Source – Return to Nothing (Pavement Entertainment)Tuesday, 4th October 2016
“Consciousness based music through the exploration of flotation tanks, philosophy, meditation, yoga, and other embodiment and mindfulness practices.” My, that’s a mouthful, even for our mouthy, sometimes malarkey-addled scene. Source are a progressive metal trio from Boulder, CO. who take noticeable cues from Tool, although there’s hardly the innate weirdness, off-time stalling, and darkness. Source does have some seriously long, if not bloated songs, some of which should be stripped down to make concise, more impactful numbers, thus identifying the biggest issue with Return to Nothing.

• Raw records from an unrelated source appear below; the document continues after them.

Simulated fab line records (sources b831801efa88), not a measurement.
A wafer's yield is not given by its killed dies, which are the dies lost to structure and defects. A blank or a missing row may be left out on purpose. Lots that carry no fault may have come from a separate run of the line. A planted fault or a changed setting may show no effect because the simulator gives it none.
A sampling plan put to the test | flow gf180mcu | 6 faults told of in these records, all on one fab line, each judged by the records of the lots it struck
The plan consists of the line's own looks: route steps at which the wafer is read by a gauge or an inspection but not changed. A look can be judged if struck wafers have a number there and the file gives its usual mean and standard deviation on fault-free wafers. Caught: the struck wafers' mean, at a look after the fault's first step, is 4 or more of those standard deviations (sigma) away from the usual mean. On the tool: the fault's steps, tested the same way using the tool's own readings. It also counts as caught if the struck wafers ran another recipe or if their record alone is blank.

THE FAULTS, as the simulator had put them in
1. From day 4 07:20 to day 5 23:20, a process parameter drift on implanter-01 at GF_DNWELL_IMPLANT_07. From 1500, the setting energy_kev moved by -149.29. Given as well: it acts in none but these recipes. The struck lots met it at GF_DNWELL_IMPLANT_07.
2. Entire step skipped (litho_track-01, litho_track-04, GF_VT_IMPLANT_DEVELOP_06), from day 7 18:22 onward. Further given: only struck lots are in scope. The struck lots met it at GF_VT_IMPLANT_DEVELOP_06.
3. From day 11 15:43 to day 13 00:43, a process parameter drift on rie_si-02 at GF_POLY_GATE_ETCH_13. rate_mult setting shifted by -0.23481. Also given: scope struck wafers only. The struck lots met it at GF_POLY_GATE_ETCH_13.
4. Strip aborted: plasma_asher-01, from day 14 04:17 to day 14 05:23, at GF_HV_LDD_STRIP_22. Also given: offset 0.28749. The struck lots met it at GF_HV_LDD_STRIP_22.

Fundamentally, Source have it down. Ben Gleason is a seasoned, easy-on-the-ears clean vocalist, with a radio-friendly touch to boot. The band’s rhythm section (comprised of drummer Georges Octobous and bassist Dan Crisafulli) is air-tight, able to hold down a tribal rumble and double-bass pairings in one fell swoop. More often than not, you get through the first verse and chorus and become drawn in—it happens on the gliding “The Essence,” the driving title track, and slippery “The Serpent,” which provides the best example of Source’s quality rhythm section. But, the band has no filter or identifier as to when to cut a song off. Almost all of these tunes are either eight, nine, or ten minutes long, but do not resemble the riff pile-ons that come from the progressive death metal scene. Instead, Source rarely deviates from a song’s origins, naturally causing them to drag on. (This scribe thought he nearly done with the album, but instead found himself on the title track, which is the fifth song in the running order.)
In what could have been a taut, immediate offering, Return to Nothing is nearly done in by its laborious tendencies. Make no mistake—Source are of quality, but someone needs to start bringing a stopwatch to rehearsal.